Integer check

[GmatKiss]

If b is an integer, is root(a^2+b^2) an integer?

(1) a2 + b2 is an integer.
(2) a2 - 3b2 = 0

[parul9]

IMO B.
What's the OA?

[GmatKiss]

IMO B.
What's the OA?

Sorry, i dont have the OA

[patanjali.purpose]

If b is an integer, is root(a^2+b^2) an integer?

(1) a2 + b2 is an integer.
(2) a2 - 3b2 = 0

root(a^2+b^2) an integer ==> possible only when a^2+b^2 is a perfect square ==> is (a^2+b^2) perfect sq

S1: a^2+b^2 is an interger but it will be perfect sq only when a & b gives rise to another number forming a pythagoras triplets. We can't say that for sure.
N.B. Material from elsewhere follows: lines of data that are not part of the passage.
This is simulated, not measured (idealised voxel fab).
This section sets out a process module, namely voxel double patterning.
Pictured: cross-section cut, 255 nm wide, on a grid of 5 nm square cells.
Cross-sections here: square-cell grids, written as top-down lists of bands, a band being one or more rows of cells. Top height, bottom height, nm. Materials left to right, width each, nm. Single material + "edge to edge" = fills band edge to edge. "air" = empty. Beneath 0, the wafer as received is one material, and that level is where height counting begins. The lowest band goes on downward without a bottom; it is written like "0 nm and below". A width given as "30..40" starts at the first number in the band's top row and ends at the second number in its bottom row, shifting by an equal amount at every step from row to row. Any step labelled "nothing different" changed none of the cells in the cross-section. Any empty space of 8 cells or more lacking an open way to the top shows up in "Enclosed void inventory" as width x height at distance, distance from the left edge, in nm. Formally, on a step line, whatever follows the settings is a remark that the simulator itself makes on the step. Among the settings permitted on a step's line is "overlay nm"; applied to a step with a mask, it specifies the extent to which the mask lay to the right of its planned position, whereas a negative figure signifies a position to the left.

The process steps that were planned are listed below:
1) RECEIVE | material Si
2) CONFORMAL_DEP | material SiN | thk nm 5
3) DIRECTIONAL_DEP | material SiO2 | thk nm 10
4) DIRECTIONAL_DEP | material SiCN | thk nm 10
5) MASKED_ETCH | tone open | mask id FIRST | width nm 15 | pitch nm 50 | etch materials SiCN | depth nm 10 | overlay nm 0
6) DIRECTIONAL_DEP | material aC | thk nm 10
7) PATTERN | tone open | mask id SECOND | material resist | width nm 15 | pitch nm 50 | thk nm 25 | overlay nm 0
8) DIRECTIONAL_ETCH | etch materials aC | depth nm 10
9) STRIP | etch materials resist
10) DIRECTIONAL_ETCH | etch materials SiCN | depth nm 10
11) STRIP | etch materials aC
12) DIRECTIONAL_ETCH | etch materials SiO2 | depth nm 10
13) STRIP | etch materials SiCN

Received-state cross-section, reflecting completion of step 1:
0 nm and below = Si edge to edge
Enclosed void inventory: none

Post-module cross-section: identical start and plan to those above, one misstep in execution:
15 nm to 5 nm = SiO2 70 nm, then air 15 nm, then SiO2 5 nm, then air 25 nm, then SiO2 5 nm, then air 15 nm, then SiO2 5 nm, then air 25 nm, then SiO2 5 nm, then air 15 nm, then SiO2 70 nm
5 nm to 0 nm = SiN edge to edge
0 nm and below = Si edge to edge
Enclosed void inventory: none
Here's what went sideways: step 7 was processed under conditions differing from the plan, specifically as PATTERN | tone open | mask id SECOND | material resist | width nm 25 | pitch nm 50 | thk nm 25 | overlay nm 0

S2: a2 = 3b2 ==> a^2+b^2 = 4 b^2 = (2b)^2 ==> perfect sq

IMO B

[mukgera]

IMO B

[GMATGuruNY]

If b is an integer, is root(a^2+b^2) an integer?

(1) a2 + b2 is an integer.
(2) a² + b² = (√3)² + 1² = 4.

Statement 1: a² + b² is an integer.
Let a=√3 and b=1 so that a² + b² = (√3)² + 1² = 4.
Then √(a²+b²) = √(√3² + 1²) = 2.

Let a=1 and b=1 so that a² + b² = 1² + 1² = 2.
Then √(a²+b²) = √(1² + 1²) = √2.
INSUFFICIENT.

Statement 2: a² - 3b² = 0.
Substituting a²=3b² into √(a²+b²):
√(a²+b²) = √(3b²+b²) = √(4b²) = 2b, which must be an integer since b is an integer.
SUFFICIENT.

The correct answer is B.

[saketk]

If b is an integer, is root(a^2+b^2) an integer?

(1) a2 + b2 is an integer.
(2) a2 - 3b2 = 0

Stmt 1: a2 + b2 is an int.

now a can be anything say for example root (2) and let b = 4

this gives us:-- a2 + b2 = 2+16 = 18 (int)
but the root is not int.

Similarly we can choose any values of 'a' and 'b' which will give us a perfect square and the correponding root will be an integer.

Hence, stmt 1 is Not sufficient

Stmt 2: a2 = 3b2

this gives us a2 + b2 = 4b2

clearly this is a perfect square and the root of it will give us 2b ('b' being an integer) the number itself will be an integer.

Hence, stmt 2 is Sufficient.

IMO option B